Nevertheless, Merkel isn't going anywhere. After all, she has been preparing for such a difficult period for some time.
There is no one left in the CDU who could step up to challenge Merkel. Every potential rival has either fallen on his own sword or been pushed to the margins by the chancellor and CDU party boss. Former CDU parliamentary leader Friedrich Merz, former Hesse governor Roland Koch and current German President Christian Wulff are all on the political sidelines. More recently, Karl-Theodor zu Guttenberg, a name often tapped as a possible future successor to Merkel, resigned from her cabinet after admitting he had plagiarized his doctoral thesis.
No one is left to conduct a party putsch. The CDU is stuck with Merkel until the next election. She's the best they've got.
And who is to say she won't win a third term in 2013. Merkel is a master in the art of political survival, and she surely can see the writing on the wall. Merkel's party has flirted with the possibility of working with the Greens at the national level and even governed together in the city-state of Hamburg from 2008 until November, when the coalition collapsed spectacularly. She could begin laying the groundwork for such a coalition soon. Her temporary shutdown of Germany's seven oldest nuclear reactors expires in three months time. An extension, or even a permanent elimination of those seven plants, would be a powerful move toward a partnership with the Greens.

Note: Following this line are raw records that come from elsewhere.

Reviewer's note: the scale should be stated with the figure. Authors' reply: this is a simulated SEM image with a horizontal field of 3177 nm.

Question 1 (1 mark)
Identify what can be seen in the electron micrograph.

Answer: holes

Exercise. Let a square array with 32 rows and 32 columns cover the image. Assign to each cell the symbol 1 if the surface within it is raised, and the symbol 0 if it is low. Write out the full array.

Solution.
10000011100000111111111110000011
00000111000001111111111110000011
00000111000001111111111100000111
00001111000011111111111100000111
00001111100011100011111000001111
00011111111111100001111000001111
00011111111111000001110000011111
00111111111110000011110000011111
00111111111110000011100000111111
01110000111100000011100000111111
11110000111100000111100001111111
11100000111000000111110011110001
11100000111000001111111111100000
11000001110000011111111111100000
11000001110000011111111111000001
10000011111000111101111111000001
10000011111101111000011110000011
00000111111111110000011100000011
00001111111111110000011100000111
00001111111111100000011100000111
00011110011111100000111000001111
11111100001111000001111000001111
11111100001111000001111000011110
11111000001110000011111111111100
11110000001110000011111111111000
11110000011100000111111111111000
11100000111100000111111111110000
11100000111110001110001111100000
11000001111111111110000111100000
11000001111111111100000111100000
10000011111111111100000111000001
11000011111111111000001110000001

And a move towards political emancipation from the FDP. Chancellor Merkel's popularity ratings, though they have taken a recent hit, remain high. Her current coalition partners, by contrast, are in a hopeless mess. Not only did the FDP, led by Foreign Minister Guido Westerwelle, suffer through catastrophic results in both states on Sunday, the party is also likely headed toward a leadership shake-up.
Westerwelle has become a millstone around the neck of both Merkel and his own party. He is damaging to the coalition and harmful to German foreign policy, as evidenced most recently in his disastrous handling of the no-fly zone resolution.
The only way out would be a fundamental revitalization of the FDP. And as German voters made clear on Sunday, that may no longer be possible.